Although my creative aptitude dates back to my childhood, 1986 represents a turning point in my life as an artist. That was the year I sat for "A" Level exams in French and Fine Arts. Preparations for the examination had put enormous demands on me, especially as I was studying at home all on my own, besides having to keep a job as optical technician at Monte Christo, one of the leading optical firms based in Eastern Nigeria.


It was during the preparations for the examinations that I learnt, for the first time, the blending, not necessarily the orchestration, of colour. It was a very exciting experience and it enabled me to paint a few portraits of local folks and friends for a few naira. But the real excitement came when, in the same year, I was "lucky" to see the opening of the maiden Aka exhibition on television. I wasn't really sure what an art exhibition was or what the aims were. But I was enthralled as I listened to some of the Aka artists explain their works. I was particularly touched by the works of Boniface Okafor. The entire experience struck a strange chord in me. I was suddenly able to transcend, on a modest scale, the art of portraiture.
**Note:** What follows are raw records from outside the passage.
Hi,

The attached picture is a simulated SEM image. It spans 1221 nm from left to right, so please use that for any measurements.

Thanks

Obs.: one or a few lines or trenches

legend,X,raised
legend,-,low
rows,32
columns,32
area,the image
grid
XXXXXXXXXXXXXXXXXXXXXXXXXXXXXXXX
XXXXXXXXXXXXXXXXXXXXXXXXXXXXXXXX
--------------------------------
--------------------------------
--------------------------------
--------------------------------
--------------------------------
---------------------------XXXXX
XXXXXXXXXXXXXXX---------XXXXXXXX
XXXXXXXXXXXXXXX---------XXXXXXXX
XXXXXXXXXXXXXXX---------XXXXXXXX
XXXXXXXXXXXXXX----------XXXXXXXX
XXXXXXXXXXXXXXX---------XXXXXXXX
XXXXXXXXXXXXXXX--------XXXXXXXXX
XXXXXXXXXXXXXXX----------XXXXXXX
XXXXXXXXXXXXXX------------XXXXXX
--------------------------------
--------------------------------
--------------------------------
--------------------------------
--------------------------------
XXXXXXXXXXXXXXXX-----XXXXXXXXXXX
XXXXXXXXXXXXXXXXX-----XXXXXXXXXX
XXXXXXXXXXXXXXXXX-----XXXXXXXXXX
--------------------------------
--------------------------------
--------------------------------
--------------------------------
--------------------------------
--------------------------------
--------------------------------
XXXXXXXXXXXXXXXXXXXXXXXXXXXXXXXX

In 1987, I arrived the University of Nigeria to take a degree in art, after a fierce "battle" with my father over my choice of to become an artist. He had wanted me to study law or modern languages for reasons best known to him. But I am glad that I came to Nsukka just in time to witness a little of Olu Ogwibe's much-talked-about radicalism and his penchant for the stultification of conventions. After I saw Oguibe and Greg Odo's unique exhibit, Art in the Street, at the University of Nigeria, Nsukka, I felt highly motivated, or should I say, challenged. This feeling culminated in 1990 in the maiden exhibit of the Visual Orchestra, an exhibiting group which I and a few others had contrived in 1989.


In 1991, the Visual Orchestra was at almost moribund. The urge to remain afloat, if that is what it really was, saw me forging new alliances. Two other classmates and I collaborated in a group exhibit; we called it Sacred Energies. Besides Nsukka which was our base, it took us to Enugu and Port Harcourt. The financial demands for the exhibition were so biting that I personally sold my cassette player to be able to participate.


The Visual Orchestra was revived in 1992 with additional membership. Since then I have exhibited annually in Nigeria, not only with the Visual Orchestra, but also singly and with other groups (such as the Pan-African Circle of Artists), participating in an average of four exhibitions a year. I don't make all the money, though; I am not what anyone would call rich. But I am a fulfilled artist, in my own judgement, and am happy to be able to make some small contributions towards the survival of mankind which, to me, is the primary role of the artist.


The last eight years of my life are peopled with lessons, or should I say experiences, bitter-sweet, as they may be. Experience, I am told, is a very good school, although the fees are high. My generation and the one before it have very little or no encouragement for the artist. So I have learnt to be both singer and dancer at once. It is such an attitude that enables one not to be consumed by the survival-of-the-fittest syndrome which has enveloped our psyche in the dying years of this very remarkable century. It further strengthens the spirit, encouraging the average artist, like me, to walk tall and straight through Golgotha, en route the initiation ground, bearing his own cross.

It was J.F. Kennedy, one of American's most illustrious presidents in the 20th century, who said that

When power narrows the area of man's concern, poetry cleanses. For art establishes the basic human truths which must serve as the touchstones of our judgement. I see little of more importance to the future of our country and our civilization than full recognition of the place of the artist. If art is to nourish the roots of our culture, society must set the artist free to follow his vision wherever it takes him.

By "free", I am sure that Kennedy must be referring to freedom from want and socio-economic shackles, the kinds that have gripped our society in recent years. In our world - a world of Mercedes Benz, of contradictory values, of wasteful building, thoughtless acts, and nihilist trends - Kennedy's humanist vision for the artist remains unattainable.


In an environment like ours, where almost everybody is money-minded, and where artists are fast anchoring their creativity on monetary gains alone, it is very difficult for the humanist and socially committed artist to survive. Intellectual decertification will be quick to occur; collective amnesia and disillusion can take a great toll. But I am happy that I have not lost my compass on the sea of art. I have remained in motion, bound by time and other shackling existential realities. The road has been rather lonesome in the last eight years. But there is a glimmer of hope in the horizon, always. So, like Peter Pan, I can scream, "I am love! I am life! I am the little chick that broke out of the egg!" Because I know that the rainbows shall soon adorn the barren skies and give birth to a beautiful new sun.

C. Krydz Ikwuemesi
April, 1998.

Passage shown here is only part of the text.